Novo Banco was established on 3 August 2014 as a transition bank to operate as such for a period of two years, later extended for a further year. This decision was made in accordance with the national rules of the banking resolution.
In 2017, the third full year following its creation, it ceased to be a transition bank and became a fully fledged credit Institution in the markets in which it performs.
This took place on 18 October with the formal entry of Lone Star funds into Novo Banco which, through a €1.0Bn capital injection in 2017 became holder of 75% of the capital.

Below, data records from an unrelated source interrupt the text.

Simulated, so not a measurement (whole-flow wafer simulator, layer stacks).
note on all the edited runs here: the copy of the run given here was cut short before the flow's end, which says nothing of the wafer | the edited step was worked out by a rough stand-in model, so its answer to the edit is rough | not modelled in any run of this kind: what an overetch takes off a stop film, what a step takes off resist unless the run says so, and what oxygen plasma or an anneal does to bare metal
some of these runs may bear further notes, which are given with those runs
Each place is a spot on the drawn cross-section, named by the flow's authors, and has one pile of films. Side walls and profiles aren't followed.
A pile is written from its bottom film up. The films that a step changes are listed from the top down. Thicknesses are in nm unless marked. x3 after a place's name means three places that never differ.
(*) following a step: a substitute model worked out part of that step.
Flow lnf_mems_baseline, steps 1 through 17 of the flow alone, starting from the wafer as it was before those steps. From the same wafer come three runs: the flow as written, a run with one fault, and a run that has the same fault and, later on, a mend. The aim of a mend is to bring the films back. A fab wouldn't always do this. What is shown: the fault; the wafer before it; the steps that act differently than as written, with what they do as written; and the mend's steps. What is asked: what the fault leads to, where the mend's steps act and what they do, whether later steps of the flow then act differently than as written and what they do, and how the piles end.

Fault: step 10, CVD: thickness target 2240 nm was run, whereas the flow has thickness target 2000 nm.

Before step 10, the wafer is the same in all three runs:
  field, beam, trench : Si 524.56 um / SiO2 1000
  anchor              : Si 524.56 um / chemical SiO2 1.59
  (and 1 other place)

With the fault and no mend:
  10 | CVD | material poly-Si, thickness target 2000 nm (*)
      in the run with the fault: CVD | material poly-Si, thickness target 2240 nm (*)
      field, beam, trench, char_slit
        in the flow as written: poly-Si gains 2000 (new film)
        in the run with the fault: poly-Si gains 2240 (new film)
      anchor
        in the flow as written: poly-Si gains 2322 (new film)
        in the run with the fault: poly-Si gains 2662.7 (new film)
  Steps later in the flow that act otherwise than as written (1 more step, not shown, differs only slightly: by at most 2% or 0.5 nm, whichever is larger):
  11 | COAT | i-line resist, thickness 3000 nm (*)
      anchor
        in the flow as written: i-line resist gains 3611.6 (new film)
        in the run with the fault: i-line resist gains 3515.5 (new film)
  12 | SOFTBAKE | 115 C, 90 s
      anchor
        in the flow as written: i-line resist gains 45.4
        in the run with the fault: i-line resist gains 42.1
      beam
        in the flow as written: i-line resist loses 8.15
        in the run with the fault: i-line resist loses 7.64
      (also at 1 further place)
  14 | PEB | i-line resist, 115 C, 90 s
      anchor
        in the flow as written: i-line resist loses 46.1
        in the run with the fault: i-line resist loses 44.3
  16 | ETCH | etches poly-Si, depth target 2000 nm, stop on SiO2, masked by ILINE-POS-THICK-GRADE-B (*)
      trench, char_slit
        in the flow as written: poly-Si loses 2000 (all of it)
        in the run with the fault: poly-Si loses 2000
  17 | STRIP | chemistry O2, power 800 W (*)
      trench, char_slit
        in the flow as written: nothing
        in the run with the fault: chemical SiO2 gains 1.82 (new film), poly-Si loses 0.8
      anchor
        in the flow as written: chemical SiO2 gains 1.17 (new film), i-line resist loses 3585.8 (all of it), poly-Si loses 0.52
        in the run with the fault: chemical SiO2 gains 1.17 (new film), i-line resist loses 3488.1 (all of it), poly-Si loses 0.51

Lone Star is a leading private equity firm advising funds that invest globally in real estate, equity, credit and other financial assets. Since the establishment of its first fund in 1995, Lone Star has organised 21 private equity funds with aggregate capital commitments totalling more than US$85 billion.
Hudson Advisors (a consultancy that provides services to Lone Star) advised Novo Banco in the sale of a portfolio of properties, dubbed Viriato, between 2018-2019 which made losses of €110 million. The chairman of Nani Holdings said that Hudson Advisors had in no way “pressured the bank into accepting losses (impairments).”
This and other issues concerning the perceived sell off of Novo Banco assets at allegedly bargain basement prices is one of the reasons why the parliamentary inquiry was set up.
Hudson Advisors is a globally integrated asset manager focused on real estate, credit, equity and other financial assets. Based in Dallas, Texas, it and its subsidiaries employ 900 people with some 50 clients which include some of the world’s largest private equity funds such as Lone Star.
At the end of 2017, Evgeny Kazarez began talks with Hudson Advisors, the company that provides advisory to Lone Star in various jurisdictions worldwide. He left Deutsche Bank and began working at Hudson in June 2018. At Hudson he and his team developed technology systems for Novo Banco.
In 2019 Lone Star contacted Evgeny Kazarez to become chairman of the board of Nani Holdings. It has no plans to sell Novo Banco for now.